The undersigned, for the purposes hereinafter stated, under and pursuant to the provisions of the General Corporation Law of Delaware, does hereby certify as follows:
FIRST: The name of the Corporation is:
HT - NEW DULLES AIRPORT HOTEL, INC.
SECOND: The Registered Office of the Corporation is to be located at 32 Loockerman Square, Suite L-100, in the City of Dover, in the County of Kent, in the State of Delaware. The name of its Registered Agent at that address is The Prentice-Hall Corporation System, Inc.
THIRD: The purpose of the Corporation is to engage in any lawful act or activity for which Corporations may be organized under the General Corporation Law of Delaware.
FOURTH: The total number of shares which the Corporation shall have authority to issue is one hundred (100), all of which are classified as common stock without par value.
FIFTH: The original by-laws of the Corporation may be adopted by the sole incorporator named herein, or by the initial directors of the Corporation. Thereafter, in furtherance and not in limitation of the powers conferred by the laws of the State of Delaware, the Board of Directors and/or the stockholders of the Corporation are expressly empowered to make, alter, amend or repeal by-laws in the manner to be determined by the terms of the by-laws of the Corporation then in existence.
SIXTH: The name and mailing address of the sole incorporator is Jean Santore, c/o Hyatt Corporation, 200 W. Madison, Chicago, Illinois 60606.
SEVENTH: The Corporation shall have perpetual existence.
EIGHTH: The Corporation shall, to the full extent permitted by Section 145 of the Delaware General Corporation Law, as amended from time to time, indemnify all persons whom it may indemnify pursuant thereto.
NINTH: The personal liability of the directors of the Corporation is hereby eliminated to the fullest extent permitted by Paragraph (7) of Subsection (b) of Section 102 of the General Corporation Law of the State of Delaware, as the same may be amended and supplemented.

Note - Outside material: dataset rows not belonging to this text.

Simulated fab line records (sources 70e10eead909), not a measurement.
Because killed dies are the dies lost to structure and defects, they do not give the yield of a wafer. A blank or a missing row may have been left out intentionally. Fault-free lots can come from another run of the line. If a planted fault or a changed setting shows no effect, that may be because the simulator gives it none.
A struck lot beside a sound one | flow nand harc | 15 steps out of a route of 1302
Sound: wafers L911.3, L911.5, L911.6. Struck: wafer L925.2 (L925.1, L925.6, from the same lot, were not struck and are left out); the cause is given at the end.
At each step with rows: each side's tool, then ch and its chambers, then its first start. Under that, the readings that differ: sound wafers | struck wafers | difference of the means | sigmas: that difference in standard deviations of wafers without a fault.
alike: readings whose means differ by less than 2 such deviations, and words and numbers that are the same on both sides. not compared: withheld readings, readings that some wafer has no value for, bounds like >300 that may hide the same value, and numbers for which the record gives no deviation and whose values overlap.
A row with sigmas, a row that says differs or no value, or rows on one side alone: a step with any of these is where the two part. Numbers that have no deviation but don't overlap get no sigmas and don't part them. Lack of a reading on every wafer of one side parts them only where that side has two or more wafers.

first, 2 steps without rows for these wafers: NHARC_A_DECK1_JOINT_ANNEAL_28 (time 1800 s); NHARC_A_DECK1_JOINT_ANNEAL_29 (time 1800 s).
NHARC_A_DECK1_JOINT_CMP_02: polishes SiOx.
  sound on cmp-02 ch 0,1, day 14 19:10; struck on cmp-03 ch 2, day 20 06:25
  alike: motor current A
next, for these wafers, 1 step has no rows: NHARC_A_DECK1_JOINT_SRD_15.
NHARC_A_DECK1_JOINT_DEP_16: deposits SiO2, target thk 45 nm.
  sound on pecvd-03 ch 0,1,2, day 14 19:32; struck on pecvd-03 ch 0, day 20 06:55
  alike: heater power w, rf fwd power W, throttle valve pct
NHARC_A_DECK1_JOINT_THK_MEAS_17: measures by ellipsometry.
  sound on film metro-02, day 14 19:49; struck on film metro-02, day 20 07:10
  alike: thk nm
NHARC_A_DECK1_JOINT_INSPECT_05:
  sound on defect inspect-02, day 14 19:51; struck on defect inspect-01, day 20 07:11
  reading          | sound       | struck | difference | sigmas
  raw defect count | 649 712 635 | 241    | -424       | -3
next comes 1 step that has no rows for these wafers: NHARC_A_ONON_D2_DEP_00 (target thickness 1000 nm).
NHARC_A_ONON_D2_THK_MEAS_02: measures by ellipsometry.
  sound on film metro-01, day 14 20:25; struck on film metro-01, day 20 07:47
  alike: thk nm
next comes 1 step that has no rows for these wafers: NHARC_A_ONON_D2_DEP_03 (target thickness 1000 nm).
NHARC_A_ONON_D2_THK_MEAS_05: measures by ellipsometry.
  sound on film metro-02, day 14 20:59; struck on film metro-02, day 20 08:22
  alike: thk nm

IN WITNESS WHEREOF, the undersigned does make this Certificate hereby declaring and certifying that the facts herein stated are true and accordingly, has hereunto set her hand and seal this 10th day of November, 1993.
| /s/ Jean Santore |
| Jean Santore |
CERTIFICATE OF AMENDMENT
OF
CERTIFICATE OF INCORPORATION
OF
HT — NEW DULLES AIRPORT HOTEL, INC.
Adopted in accordance with the provisions of
Section 242 of the General Corporation Law
of the State of Delaware
I, Jean Santore, Assistant Secretary of HT — NEW DULLES AIRPORT HOTEL, INC., a Corporation existing under the laws of the State of Delaware, do hereby certify as follows:
FIRST: That the name of the Corporation is HT — NEW DULLES AIRPORT HOTEL, INC.
SECOND: That the Certificate of Incorporation of the Corporation was filed by the Secretary of State of Delaware on the 15th day of November, 1993.
THIRD: That the Certificate of Incorporation of said Corporation has been amended to read as follows:
By striking out the whole of Article First hereof as it now exists and inserting in lieu and instead thereof a new Article First, reading as follows:
“FIRST: The name of the Corporation is:
HTS-LAKE TAHOE, INC.”
FOURTH: That such amendment has been duly adopted in accordance with provisions of the General Corporation Law of the State of Delaware by the unanimous written consent of the holders of all outstanding shares entitled to vote.
IN WITNESS WHEREOF, the undersigned declares and certifies that the facts herein stated are true and has hereunto set her hand and seal as of this 7th day of June, 1995.